Behind the Scenes: How Attackers Extend the Lifespan of Phishing Campaigns


In a previous Imperva Hacker Intelligence Initiative (HII) report we delved into some of the financial aspects of phishing and credential theft. Obviously, one of the important factors in the cost of a campaign is the lifespan of a phishing site. With so many prying eyes of security vendors and researchers, phishing campaign operators are trying to find ways to extend the life expectancy of their pages and servers.

We recently analyzed more than 60 deployment kits retrieved from phishing sites around the world. These deployment kits, usually in the form of a compressed archive file, contain the files required for setting up and configuring a phishing site. One of the common features we found in the kits (in 33% of them to be accurate) is a mechanism for blocking unwanted visitors, thus creating the façade that the site is already down, and therefore extending its life expectancy and increasing the owner’s ROI.

Read on for a deeper look at these phishing campaign techniques.

Blocking Mechanisms Used by Attackers

The kits contained the expected HTML, javascript and image files for hosting the phishing pages, and the PHP file for sending the stolen data to the attacker. However, a third of the kits contained a mechanism for denying access to the site.

Digging into the kits’ code revealed two common methods for avoiding detection by security companies: .htaccess file (on Apache sites) and dedicated PHP modules (embedded in the phishing pages through “include” directive or explicitly into the code). We take a look at each one.

Block via .htaccess

Attackers have been using the .htaccess file for a while now. They use this file to hide malware, to redirect search engines to their own sites, and for many other purposes. In this case the .htaccess file is being used by attackers in order to deny access from a particular IP address, or IP address ranges that belong to bots, security companies, anti-phishing engines or even to a specific ISP.

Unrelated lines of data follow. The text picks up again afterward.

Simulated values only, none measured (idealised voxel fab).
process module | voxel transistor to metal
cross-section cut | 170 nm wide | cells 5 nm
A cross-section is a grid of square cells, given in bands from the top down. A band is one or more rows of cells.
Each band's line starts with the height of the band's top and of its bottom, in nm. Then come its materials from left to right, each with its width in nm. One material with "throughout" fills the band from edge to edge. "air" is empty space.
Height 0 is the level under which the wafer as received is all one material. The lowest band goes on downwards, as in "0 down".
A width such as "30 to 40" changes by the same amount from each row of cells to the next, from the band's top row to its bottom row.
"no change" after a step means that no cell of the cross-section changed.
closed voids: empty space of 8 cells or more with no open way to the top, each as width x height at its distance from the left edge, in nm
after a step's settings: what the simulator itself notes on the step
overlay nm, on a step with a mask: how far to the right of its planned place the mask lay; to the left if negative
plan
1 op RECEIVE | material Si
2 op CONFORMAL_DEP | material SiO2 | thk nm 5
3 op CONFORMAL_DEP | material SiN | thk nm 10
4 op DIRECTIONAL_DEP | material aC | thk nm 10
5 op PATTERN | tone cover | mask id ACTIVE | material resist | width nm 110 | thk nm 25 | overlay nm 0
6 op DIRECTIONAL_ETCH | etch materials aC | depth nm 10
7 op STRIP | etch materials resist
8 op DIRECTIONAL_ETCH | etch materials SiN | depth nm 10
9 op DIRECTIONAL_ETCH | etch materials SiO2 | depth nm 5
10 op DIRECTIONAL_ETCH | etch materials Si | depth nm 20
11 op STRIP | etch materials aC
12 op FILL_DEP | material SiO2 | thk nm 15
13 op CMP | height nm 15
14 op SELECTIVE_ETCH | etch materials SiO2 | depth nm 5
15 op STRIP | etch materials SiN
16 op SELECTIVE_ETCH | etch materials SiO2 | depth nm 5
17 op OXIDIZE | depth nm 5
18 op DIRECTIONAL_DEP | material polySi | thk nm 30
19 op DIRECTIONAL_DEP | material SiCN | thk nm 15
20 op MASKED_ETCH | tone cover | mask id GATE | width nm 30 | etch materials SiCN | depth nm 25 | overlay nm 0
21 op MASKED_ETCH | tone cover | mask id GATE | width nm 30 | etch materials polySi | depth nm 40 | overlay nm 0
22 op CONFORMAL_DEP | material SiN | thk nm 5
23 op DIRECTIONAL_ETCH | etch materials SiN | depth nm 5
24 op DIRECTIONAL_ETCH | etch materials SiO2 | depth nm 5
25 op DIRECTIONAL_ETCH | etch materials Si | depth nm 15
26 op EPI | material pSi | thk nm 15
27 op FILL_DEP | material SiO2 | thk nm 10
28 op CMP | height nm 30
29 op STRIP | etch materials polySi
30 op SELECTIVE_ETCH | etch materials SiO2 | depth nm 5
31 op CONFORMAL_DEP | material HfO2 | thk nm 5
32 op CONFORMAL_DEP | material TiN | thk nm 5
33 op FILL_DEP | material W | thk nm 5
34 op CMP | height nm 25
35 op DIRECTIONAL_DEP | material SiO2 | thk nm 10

The following figures show parts of .htaccess files we found in the deployment kits:

Blocking by IP addresses_figure 1

Figure 1: .htaccess file – blocking by IP addresses and by domain names

We also observed .htaccess files constructed to perform a conditional redirect based on the HTTP referer, remote IP address, and HTTP user agent. The following .htaccess file is an example for using user-agent and referer to cause the server to return a 403 Forbidden status code to the client instead of the phishing page:

Return 403 Forbidden status_figure 2

Figure 2: .htaccess file – return 403 Forbidden status code to blacklisted entities

Essentially the owner of the phishing site is looking to identify tools that may expose the campaign or taint the data. Tool signatures are often found in the user-agent and referer headers. We observed several .htaccess files where the owner of the phishing site set conditions based on user-agent and referer headers to deny access to spam bots, crawlers, research spiders and phishing (or malware) scanners.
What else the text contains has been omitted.